In an interview with Inside INdiana Business, Chief Executive Officer Dan Hasler said the technology will be a viable way to recycle plastic into higher value products.
The technology was developed by Linda Wang, a professor in the Davidson School of Chemical Engineering, and the research was published in a 2021 issue of the peer-reviewed journal Fuel.
'Its basically a pressure cooker,' says Hasler. 'The technology that Linda and Purdue have developed basically allows for a process that using less energy and a lower temperature with pressure allows you to be able to render this plastic down to its core elements using a lot less pressure.'
Hasler says the amount of pressure and heat required with previous technologies made the process economically unviable.
'The key to solving this problem is to make it economically more attractive to collect and process the plastic waste stream into higher-value products at a significantly lower conversion cost,' said Hasler. 'Current methods including incineration, pyrolysis and mechanical recycling have all proven to be ineffective or too costly, both financially and environmentally. They have not been able to draw the required private investment at a scale sufficient to divert the vast majority of the global 350 million tons of plastic waste produced annually from the landfill.'
Hasler says the world is trying to recycle plastics, its just not doing it very efficiently.

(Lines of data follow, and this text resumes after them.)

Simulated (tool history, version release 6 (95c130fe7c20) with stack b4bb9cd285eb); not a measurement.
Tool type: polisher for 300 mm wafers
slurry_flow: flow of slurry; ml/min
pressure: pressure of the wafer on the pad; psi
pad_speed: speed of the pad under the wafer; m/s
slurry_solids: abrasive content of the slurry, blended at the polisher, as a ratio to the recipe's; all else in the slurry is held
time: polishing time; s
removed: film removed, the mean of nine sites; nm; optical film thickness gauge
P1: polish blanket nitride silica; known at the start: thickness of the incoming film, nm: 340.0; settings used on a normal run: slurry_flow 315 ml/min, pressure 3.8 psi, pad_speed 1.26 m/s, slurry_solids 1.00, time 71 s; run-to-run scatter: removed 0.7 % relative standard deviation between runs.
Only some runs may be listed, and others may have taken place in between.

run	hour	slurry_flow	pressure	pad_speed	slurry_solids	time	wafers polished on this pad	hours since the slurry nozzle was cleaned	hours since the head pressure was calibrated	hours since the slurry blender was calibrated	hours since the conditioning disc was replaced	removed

'A very small percentage of plastics that are delivered to us actually gets recycled and reused,' he said. 'A large amount of it simply gets recycled by melting it down and molding it into something else like a lawn chair or deck siding, etc. Which is fine and great, its just that the value-add, the economics associated with doing that, aren't great enough to encourage mass collection of plastic for its purpose.'
According to Hasler, the first order of business is to demonstrate the technology outside of the laboratory and in commercial volumes.
'What were hoping to do is demonstrate that this process makes it worth someone's while to not just accept plastic at their doorstep but actually go find it and pay people for their plastic because I can turn it into something much more valuable, thereby, keeping it out of the landfills and oceans,' said Hasler.
Hasler Ventures is collaborating with American Resources Corp. (Nasdaq: AREC) to use its Indiana-based chromatography pilot plant, currently in development, to demonstrate the technology.
Hasler says he hopes to be using the technology at commercial volumes in four to five years.